Compromise bills that will change how utility rates are regulated in Virginia sailed through both chambers of the General Assembly during the last day of its session Saturday.

The legislation, which was passed nearly unanimously, is backed by Gov. Glenn Youngkin (R) and the state’s largest utility, Dominion Energy (NYSE:D).

The legislation removes some rate riders and will set Dominion’s return on equity at 9.7%, which is about halfway between the current 9.3% and the 10.03% in an earlier version of the bill. That rate will be in effect later this year until 2025, when the State Corporation Commission will set its rates, freed from basing them on a peer group of its fellow Southern utilities that had been the practice in Virginia for more than a decade.

“I applaud the legislators who took the lead on writing and negotiating this landmark bill, which will save customers money on their monthly bills, restore the independent oversight of the State Corporation Commission and support the long-term stability of Virginia’s largest electric utility,” Youngkin said. “Today, the General Assembly came together and put Virginians first.”

Richard Saslaw (Virginia Senate) Content.jpgSenate Majority Leader Richard Saslaw (D) | Virginia Senate

The companion bills — SB 1265, introduced by Senate Majority Leader Richard Saslaw (D), and HB 1770, introduced by Del. Terry Kilgore (R) — cleared the Senate unanimously in votes Saturday and only drew one opposing vote in the House of Delegates from Del. Dave LaRock (R).

“What we got here today, though, finally is a good, well rounded deal,” Kilgore said. “A deal that’s good first and foremost, for Virginians. And a deal that’s good for Dominion, a utility whose health that we need to deliver energy reliably.”

The bill shifts $350 million from rate adjustment clauses into the base rates and spreads $1.7 billion in fuel costs that Dominion has incurred because of recent price rises over 10 years, Saslaw told his fellow senators as they debated the bill on the floor.

“Instead of getting a $17/month increase on July 1, it won’t happen,” Saslaw said. “It’ll be pennies more to the average bill as a result of being able to spread it out like that.”

Getting rid of the rate adjustment clauses will save the average customer between $6.50 and $7/month, he added.

The bill also includes changes to Dominion’s “rate collar,” so that if the utility over-collects by more than 70 basis points on its ROE, 85% of the excess will return to customers; if it over-collects by 150 points, all of it goes back to consumers.

“We’re going to vote on a bill that was not dictated to us by Dominion Power, but rather it was people working together from different viewpoints: the ratepayer viewpoints, the power company viewpoint, the industrial consumer viewpoint, even environmentalist viewpoint,” Sen. John Chapman Petersen (D) said. “Not everybody got what they wanted. But you didn’t have one entity dominating the conversation.”

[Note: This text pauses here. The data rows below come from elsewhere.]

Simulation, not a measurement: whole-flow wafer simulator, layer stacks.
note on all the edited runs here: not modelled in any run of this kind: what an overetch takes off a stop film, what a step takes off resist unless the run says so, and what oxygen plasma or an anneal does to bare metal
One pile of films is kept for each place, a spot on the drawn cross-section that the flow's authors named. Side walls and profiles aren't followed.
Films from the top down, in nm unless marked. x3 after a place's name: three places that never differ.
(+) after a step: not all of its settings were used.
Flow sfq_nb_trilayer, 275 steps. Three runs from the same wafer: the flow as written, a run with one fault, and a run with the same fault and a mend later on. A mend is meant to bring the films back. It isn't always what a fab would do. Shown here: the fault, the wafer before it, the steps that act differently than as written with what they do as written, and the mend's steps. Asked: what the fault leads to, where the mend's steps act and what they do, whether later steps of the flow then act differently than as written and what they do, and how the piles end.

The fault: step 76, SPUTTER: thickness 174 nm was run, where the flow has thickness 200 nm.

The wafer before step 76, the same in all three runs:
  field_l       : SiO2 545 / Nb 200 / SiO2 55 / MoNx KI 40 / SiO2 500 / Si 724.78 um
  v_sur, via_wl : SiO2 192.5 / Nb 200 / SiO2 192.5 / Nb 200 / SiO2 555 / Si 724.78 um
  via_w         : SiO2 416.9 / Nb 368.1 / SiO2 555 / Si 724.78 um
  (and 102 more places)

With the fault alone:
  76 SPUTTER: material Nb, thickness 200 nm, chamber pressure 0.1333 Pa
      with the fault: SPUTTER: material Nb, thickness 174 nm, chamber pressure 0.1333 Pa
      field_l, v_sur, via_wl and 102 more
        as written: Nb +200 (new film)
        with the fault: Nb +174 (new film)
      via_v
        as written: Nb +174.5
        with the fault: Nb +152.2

Senate Minority Leader Thomas Norment (R) pushed back on the notion that Dominion dictates the commonwealth’s electricity policies, noting that major corporations were behind the push to deregulate the electric industry more than two decades ago; years later, many of them also supported legislation stopping retail deregulation from going into effect.

How the law gets implemented is ultimately up to the SCC, but it only has one member now, and the legislature did not address the two vacancies, Sen. Scott Surovell (D) said. Currently the SCC only has Jehmal Hudson serving as a commissioner after Judith Jagdmann stepped down, and the legislature did not reappoint Angela Navarro, who had finished out Mark Christie’s term after he left to join FERC.

Surovell had introduced SB 1482, which would have added a fourth commissioner to the SCC, then eliminated that position when the next vacancy occurred, in an effort to break the logjam at the legislature.

“In order for somebody to be looking out for the little guy, we have to have a regulator that’s ready to follow through on all the discretion that’s been given under this bill,” Surovell said. “And right now, there’s only one commissioner sitting on the SCC and there’s two vacancies. And that’s not getting resolved today.”

Dominion welcomed the legislation’s passage, calling it a win for consumers and regulatory oversight.

“It will lower electricity bills for our customers, reduce the impact of rising fuel costs and strengthen SCC oversight,” a utility spokesman said in a statement. “We appreciate the leadership of the patrons, Gov. Youngkin, Attorney General [Jason] Miyares and lawmakers from both parties in getting this bipartisan legislation across the finish line.”